06.20.134:45 AM ET

Superpowers Face Sanctions Over Trafficking

China and Russia have been downgraded to the worst possible ranking on the State Department’s new Trafficking in Persons report. Nina Strochlic talks to human-rights groups on the possibility of sanctions and how Secretary Kerry stuck up for the victims.

Human-trafficking experts celebrated a major win Wednesday when the U.S. officially called out three strategic allies—China, Russia, and Uzbekistan—for their deplorable human-rights efforts and threatened them with sanctions.

Implicit in the State Department's Trafficking in Persons (TIP) report is the message that holding a country accountable for its human-rights efforts is worth at least as much as a rosy socioeconomic relationship. By downgrading economic powerhouses China and Russia, along with the developing economy of Uzbekistan, America has moved the countries to a level where they could face sanctions over their lackluster attempts to crack down on human trafficking.
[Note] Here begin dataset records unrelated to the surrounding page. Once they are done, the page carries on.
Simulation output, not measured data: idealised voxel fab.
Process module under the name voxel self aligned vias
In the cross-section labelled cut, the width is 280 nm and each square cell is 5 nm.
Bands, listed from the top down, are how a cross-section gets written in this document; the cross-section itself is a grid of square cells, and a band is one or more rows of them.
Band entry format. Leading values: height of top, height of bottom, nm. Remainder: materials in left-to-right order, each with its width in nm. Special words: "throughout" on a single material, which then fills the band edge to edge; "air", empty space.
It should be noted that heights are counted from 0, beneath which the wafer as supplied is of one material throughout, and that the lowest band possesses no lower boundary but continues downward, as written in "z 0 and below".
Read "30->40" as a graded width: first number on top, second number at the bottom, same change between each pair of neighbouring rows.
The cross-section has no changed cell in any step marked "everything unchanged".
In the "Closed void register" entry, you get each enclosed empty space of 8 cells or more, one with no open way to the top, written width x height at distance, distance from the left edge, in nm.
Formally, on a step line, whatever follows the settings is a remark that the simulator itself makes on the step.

This year was a pivotal one for the TIP report, which had six countries facing automatic downgrades for the lack of effort they’re putting into to eliminate trafficking. Iraq, Azerbaijan, and Congo-Brazzaville jumped to the less-offensive Tier 2, but the decision not to upgrade China, Russia, and Uzbekistan—all of which serve as strategic allies to the U.S.—caught many by surprise. For months, human-trafficking activists have been speculating over whether newly appointed Secretary of State John Kerry would go lax on the major global players, and those who spoke to The Daily Beast had expected the Department of State to err on the side of caution.

“We thought it was likely those countries would upgrade,” says David Abramowitz, the director of the Alliance to End Slavery and Trafficking and a former chief counsel to the House Foreign Affairs Committee. “Secretary Kerry should be commended for providing a factual assessment-based conclusion ... instead of letting geopolitical factors get in the way.” The ranking, Abramowitz says, “is only effective as it is honest.”

There’s precedent in believing the government might place priority on keeping relations amiable. Two years ago India was saved from Tier 3 due to strategic, non-trafficking-related reasons, says Mark Lagon, a professor at Georgetown School of Foreign Service and former ambassador to Combat Trafficking in Persons. “There are a few cases where punches are pulled,” he says of the players behind the rankings. This year Lagon was worried the rankings would be so pressured by U.S. interests that these countries would avoid the automatic downgrade.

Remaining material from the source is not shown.